The next day, we took the road back out towards the airport, heading east past the long sprawls of the townships of the Cape Flats .The townships vary from the neat and well cared with paved roads and street lighting to hastily constructed illegal shanty dwellings in very inhospitable places, almost on the airport runways or right by the busy roads. Whilst we were there, we read of at least three bad fires that had broken out in what are termed informal settlements; it was easy to see how fire would spread very quickly. When we turned north the landscape changed from flat and featureless to much greener and prettier as we began to climb up towards the mountains.

We reached Stellenbosch in time for lunch, and first enjoyed a stroll around this major centre of wine making. It is an attractive and affluent town, with the population boosted in term time by the students at the Afrikaner speaking Stellenbosch University. The town information office has a separate office devoted to arranging wine tours and tastings of the Winelands region and useful free maps.

We enjoyed a salad lunch at one of the many cafes and restaurants in the centre, listening to (but not understanding) the conversations going on around us in Afrikaans ; we had noted that English or one of the many other national tribal languages was more prevalent in Cape Town itself.

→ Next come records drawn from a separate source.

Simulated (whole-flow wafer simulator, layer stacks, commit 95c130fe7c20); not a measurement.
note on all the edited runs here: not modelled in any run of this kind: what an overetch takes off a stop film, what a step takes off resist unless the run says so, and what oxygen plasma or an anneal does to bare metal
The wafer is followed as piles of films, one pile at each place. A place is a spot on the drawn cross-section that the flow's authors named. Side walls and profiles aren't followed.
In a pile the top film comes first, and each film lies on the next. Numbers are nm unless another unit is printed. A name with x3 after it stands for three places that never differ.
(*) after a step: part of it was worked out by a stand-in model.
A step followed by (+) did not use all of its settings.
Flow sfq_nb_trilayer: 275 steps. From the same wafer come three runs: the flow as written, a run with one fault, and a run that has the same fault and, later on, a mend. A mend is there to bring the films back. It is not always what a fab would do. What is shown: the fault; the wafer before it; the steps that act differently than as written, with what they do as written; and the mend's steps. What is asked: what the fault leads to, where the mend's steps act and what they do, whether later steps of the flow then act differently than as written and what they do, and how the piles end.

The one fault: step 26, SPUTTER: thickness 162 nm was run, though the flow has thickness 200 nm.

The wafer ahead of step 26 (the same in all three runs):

After lunch, we passed the entrance to a small museum which did not look very promising, but the guidebook mentioned domestic interiors, so I wanted to have a look. We were both pleased we did – the Stellenbosch Village Museum turned out to be rather more than just a house, but six authentic town dwellings throughout the ages since settlement, with period dressed room stewards explaining details of the settler and then civic life. After house three we wondered where to go, then realized we had to cross the town road to four and five and back again for five!

Our journey then continued out of Stellenbosch, climbing steadily upwards towards the head of the Franschhoek valley, and passing many large wine estates and fruit farms on the way. Turning downwards again into Franschhoek, we could see the valley laid out in front of us. My particular pleasure as we drove down into the valley was in seeing some of the accommodations that had been on my shortlist, and why I had been right to reject them! Our accommodation, the Auberge Chanteclair, was on the other side of the valley which we located after a brief argument with the previously accurate GPS.

The Auberge is a guesthouse with six rooms, set just outside town, with a private vineyard (i.e., not open for tastings or tours to non-residents). We were delighted with the setting and colonial farmhouse style of the property, managed by the friendly hosts, Linda and Bruce. Franschhoek. The area was originally settled by Huguenots, and this is reflected in the prevalence of French names for properties and businesses in the valley. There is a large memorial to the Huguenots at the end of the main road through the town. With a large number of excellent restaurants the small town has become a magnet for international and domestic food and wine pilgrims and a popular choice for weddings and weekend breaks for Cape Towners.

It was still quite hot when we arrived, so we settled straight down to a swim in the pool and relaxation on the comfortable loungers then a stroll round the lovely grounds of the Auberge. As with the majority of the guest house establishments in the valley, they only provide breakfast, so Linda had provided a pile of menus for some of the restaurants in the village for our information. After the substantial lunch in Stellenbosch, we only wanted something simple for dinner so drove the short distance back to the centre of the village and settled on a straightforward dinner at the Café Traumerie of steak and salad before retiring for a comfortable and very peaceful night’s sleep.